Tool for analysing and checking MPI programs
What is MARMOT?
Debugging MPI-programs normally is very frustrating:
- How to debug a program that runs on 512 nodes and crashes after several hours of runtime?
- How to detect errors concerning wrong usage of MPI?
MARMOT surveys the MPI-calls made and automatically checks the correct usage of these calls and their arguments during runtime. It does not replace classical debuggers, but can be used in addition to them.
We have finished a first development release. Currently MARMOT supports the C and Fortran language binding of the MPI-standard 1.2. MARMOT is a library that is linked to the MPI-application in addition to the existing MPI-library and that allows a detailed analysis of this application at runtime. It generates a human-readable log file:
- Violations of the MPI-standard are reported as error.
- Unusual behaviour or possible problems is reported as warnings.
- Notes are displayed when harmless but remarkable behaviour occurs.
- The MPI-calls are traced on each node throughout the whole application.

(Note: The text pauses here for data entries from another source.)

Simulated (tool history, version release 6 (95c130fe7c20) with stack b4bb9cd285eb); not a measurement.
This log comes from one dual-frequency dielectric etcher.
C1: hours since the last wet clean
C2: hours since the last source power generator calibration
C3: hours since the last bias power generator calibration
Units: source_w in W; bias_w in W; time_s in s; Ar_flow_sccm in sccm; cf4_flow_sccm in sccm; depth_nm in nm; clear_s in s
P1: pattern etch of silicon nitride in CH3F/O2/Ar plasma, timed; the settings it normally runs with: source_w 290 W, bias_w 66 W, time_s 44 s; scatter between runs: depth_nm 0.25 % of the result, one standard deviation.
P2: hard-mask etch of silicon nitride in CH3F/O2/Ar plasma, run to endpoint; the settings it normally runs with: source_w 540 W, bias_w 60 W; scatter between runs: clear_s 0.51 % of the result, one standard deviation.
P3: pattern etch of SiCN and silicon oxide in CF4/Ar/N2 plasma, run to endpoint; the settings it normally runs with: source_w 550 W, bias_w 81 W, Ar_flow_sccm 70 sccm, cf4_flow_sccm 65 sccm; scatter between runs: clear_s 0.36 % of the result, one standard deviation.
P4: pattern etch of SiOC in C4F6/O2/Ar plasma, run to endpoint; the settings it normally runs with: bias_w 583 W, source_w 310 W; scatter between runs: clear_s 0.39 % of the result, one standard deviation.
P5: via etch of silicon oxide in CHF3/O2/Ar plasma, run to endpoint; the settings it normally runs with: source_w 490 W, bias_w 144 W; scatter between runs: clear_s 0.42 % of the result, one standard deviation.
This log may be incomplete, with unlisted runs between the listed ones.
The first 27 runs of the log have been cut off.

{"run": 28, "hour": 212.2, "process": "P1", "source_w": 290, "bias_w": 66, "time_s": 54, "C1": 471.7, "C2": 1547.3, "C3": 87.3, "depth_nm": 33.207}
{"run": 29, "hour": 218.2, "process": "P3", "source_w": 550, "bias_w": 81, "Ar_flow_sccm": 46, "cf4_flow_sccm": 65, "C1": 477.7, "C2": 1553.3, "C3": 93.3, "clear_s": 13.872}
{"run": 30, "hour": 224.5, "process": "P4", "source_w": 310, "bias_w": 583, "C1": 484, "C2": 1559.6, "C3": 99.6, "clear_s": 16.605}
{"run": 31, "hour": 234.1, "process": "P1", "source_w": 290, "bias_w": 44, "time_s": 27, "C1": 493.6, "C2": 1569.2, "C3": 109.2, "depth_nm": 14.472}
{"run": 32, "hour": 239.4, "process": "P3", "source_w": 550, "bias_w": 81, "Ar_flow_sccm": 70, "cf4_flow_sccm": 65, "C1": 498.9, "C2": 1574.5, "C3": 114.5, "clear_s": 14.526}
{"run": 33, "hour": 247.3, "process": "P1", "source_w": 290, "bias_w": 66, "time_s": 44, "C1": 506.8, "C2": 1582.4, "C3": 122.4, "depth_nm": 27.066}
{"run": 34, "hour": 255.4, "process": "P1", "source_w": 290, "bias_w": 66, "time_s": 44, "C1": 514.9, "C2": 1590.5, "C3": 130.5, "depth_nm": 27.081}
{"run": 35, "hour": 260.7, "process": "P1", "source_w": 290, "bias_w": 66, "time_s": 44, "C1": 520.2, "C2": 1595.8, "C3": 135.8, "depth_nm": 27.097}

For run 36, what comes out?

- When detecting a deadlock the last few calls (as configured by the user) can be traced back on each node.
MARMOT is intended to be a portable tool that runs on any platform and with any MPI-implementation. It has been tested using
- Linux IA32/IA64/AMD64/EM64T with MPICH, MPICH-G2, LAM, Open MPI, and many others
- NEC SX-8, SX-6
- Windows Server 2003, 2008 with MSMPI v1 and v2
- IBM Regatta
- Cray T3E
- SGI Altix 4700